21. As observed in Rabia Bashri Irene vs Bangladesh Biman 52 DLR 308, policy change cannot and should not affect the terms and conditions of those who had been appointed prior to the policy change.
22. The power of absorption, no doubt, is discretionary but is coupled with the duty not to act arbitrarily, or at the whim or caprice of any individual. There is nothing on record to indicate that for any reason whatsoever, the petitioners were not required or fit to be absorbed.

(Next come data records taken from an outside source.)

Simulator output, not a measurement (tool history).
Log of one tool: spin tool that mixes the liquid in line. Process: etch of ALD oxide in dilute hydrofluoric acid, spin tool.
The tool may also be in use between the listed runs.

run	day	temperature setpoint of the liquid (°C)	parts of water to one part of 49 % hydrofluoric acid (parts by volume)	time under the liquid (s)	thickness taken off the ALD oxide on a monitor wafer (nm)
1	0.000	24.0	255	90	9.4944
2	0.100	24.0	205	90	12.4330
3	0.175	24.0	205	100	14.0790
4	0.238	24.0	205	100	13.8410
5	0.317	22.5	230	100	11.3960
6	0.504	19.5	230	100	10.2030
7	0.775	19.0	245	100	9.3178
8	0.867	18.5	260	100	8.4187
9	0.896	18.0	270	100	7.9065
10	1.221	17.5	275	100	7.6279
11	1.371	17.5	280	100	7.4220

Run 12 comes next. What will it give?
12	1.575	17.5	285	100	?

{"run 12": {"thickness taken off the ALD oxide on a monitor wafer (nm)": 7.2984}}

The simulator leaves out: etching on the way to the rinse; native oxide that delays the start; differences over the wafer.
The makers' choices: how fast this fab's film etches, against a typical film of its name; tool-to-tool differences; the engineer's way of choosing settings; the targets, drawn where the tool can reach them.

It will be wholly unjust and unfair to reject a candidate for regularization on the ground that he did not possess the minimum educational qualifications and physical fitness at the time when the candidate was selected and after taking work from the same person on the same post on which he is seeking regularization without any complaint for a long time. It will be wholly unfair to hold him ineligible for regularization at such distance of time where the employees have worked for years together in the same post and have worked in such posts without any complaint, they should not be denied regularization on the ground that they do not possess requisite minimum educational qualifications prescribed for regular appointment on that post on the day they are considered for regularization.
23. At the time of delivery of judgment Mr. Md. Jamal Hossain, the learned Advocate for the petitioner filed a supplementary affidavit praying for discharging the Rule so far as it relates to the petitioners No. 1,2, 7, 9, 13,14 & 17 for non prosecution. as the matter has been settled out of Court between the parties. Consequently, the Rule is discharged for non prosecution so far as it relates to the petitioners 1,2,7,9, 13, 14 & 17.
24. In view of the discussions made in the body of the judgment, the rest of the petitioners have made out a case for regularization of their services.
25. Accordingly, the Rule is made absolute. The respondents are directed to absorb the petitioners against vacant permanent posts as and when vacancy arises, subject to the condition that they do not otherwise disqualify.
26. There is however, no order as to cost.”
27. Thus, it is apparent from the aforesaid discussions that the issue raised in the instant Rules has already been-settled by this division in more than one occasion. Since the matter in issue has finally been resolved by this division, we find no reason to deviate ourselves from the same as we are in full agreement with the verdict rendered in the above cases.
28. In the premises we find merit in these Rules and accordingly, they are made absolute.
29. The respondents are directed to absorb the petitioners against vacant permanent post as an when the Vacancy arises, subject to the condition that they do not otherwise disqualify.
However, there would be no order at to costs.